When I decided I needed to make a career change, I panicked a little. What should I do? Should I go back to school? Should I take a boot camp workshop? Should I sell everything and move to remote Alaska with my dog?
Thankfully, my mastermind partner recommended the book Designing Your Life by Bill Burnett and Dave Evans for our weekly goal.
I ordered the book on Audible and did an entire listen at 2x the speed during a long walk with my dog one Sunday afternoon. It blew my mind. I immediately started listening to it again (1.5x this time 😁).
The Prototyping section was the one that resonated with me the most at the time due to my flailing and complete indecision on what I wanted to do.
I had a shortlist of career paths and roles I was considering, given my strengths and interests. I posted a message on LinkedIn requesting any introductions to those roles and got a good handful of helpful leads.
What are life design interviews?
The authors, Burnett and Evans, also called life design interviews: prototype interviews, or prototype conversations.
Essentially you are having conversations with people who are currently in your desired role or field to learn more about it. The goal is to learn more about the position, strengths required, and daily activities to determine if it resonates with you.
For example, you don't want to go all the way into owning a restaurant and then learn you absolutely can't stand the daily activities required.
How do you find people to interview?
The simplest way is to ask friends, family, and your social network.
Additionally, use LinkedIn's search to filter through 2nd network contacts. For more granularity, use with the "Title" field under "All Filters" to search for a specific role.
Once I posted a note on LinkedIn, many of my contacts were readily willing to make introductions for me.
If you want to streamline the process, you can create a template for them to copy and paste in a message to their friend.
Make scheduling easy
I like Calendly to schedule times. It can connect with cloud-based calendars such as Google Calendar to only show the times which you are available.
Be respectful of time
Always be respectful of time. Let them know how long you expect to chat. I found between 15-30 minutes was perfect for getting through introductions, general chit-chat, and then dive into talking about the interviewee's career path.
It isn't a job interview
While you may be in the market for a job, what you're after is a casual conversation centered around the interviewee's personal story and what their role looks like.
Keep it casual
Keep it casual, but have a purpose. If it helps, have an outline or script ready so that you tackle everything you want to talk about.

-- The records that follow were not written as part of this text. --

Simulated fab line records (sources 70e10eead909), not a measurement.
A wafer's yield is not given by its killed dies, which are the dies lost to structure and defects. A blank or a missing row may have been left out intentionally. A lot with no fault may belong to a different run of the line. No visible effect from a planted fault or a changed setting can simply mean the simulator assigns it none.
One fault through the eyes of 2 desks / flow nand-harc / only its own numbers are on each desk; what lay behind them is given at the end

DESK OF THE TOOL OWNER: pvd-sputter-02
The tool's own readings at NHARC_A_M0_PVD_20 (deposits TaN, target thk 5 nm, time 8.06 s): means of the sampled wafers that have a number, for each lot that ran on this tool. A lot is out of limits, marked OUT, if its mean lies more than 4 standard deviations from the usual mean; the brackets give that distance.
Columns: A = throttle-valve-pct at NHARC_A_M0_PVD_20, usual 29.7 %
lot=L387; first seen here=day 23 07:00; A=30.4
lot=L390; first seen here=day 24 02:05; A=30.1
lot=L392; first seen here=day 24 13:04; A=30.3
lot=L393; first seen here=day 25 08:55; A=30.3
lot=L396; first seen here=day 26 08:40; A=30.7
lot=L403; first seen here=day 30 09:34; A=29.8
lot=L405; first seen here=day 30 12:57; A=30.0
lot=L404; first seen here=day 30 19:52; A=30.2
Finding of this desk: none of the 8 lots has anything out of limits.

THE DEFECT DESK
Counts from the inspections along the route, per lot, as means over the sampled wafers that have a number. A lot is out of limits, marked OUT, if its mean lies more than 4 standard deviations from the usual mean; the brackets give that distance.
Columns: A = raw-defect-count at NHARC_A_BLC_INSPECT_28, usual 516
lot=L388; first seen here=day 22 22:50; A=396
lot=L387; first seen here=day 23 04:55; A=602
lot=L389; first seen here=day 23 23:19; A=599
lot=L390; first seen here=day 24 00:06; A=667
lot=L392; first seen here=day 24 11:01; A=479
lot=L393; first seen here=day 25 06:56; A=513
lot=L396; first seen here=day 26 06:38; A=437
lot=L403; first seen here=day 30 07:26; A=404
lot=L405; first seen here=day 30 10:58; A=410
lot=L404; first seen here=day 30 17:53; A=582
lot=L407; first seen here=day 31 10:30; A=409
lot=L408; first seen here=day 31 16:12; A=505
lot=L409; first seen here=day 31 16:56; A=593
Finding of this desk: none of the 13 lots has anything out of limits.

Even if you do forget something, you'll have another chance with a follow-up thank-you note.
Send a thank you note
It's polite to send a follow-up thank-you notice to thank your interviewee for their time. If you have any follow-up questions or questions you forgot to ask, now is a great time to keep the conversation going. You never know where it may lead.
I hope this was a helpful overview of life design interviews. Have you tried any techniques during your prototyping conversations that have worked well?
It's stressful not knowing what to do with your life, but chances are you have a vast network of people who want to help you make the best decision and find your passion.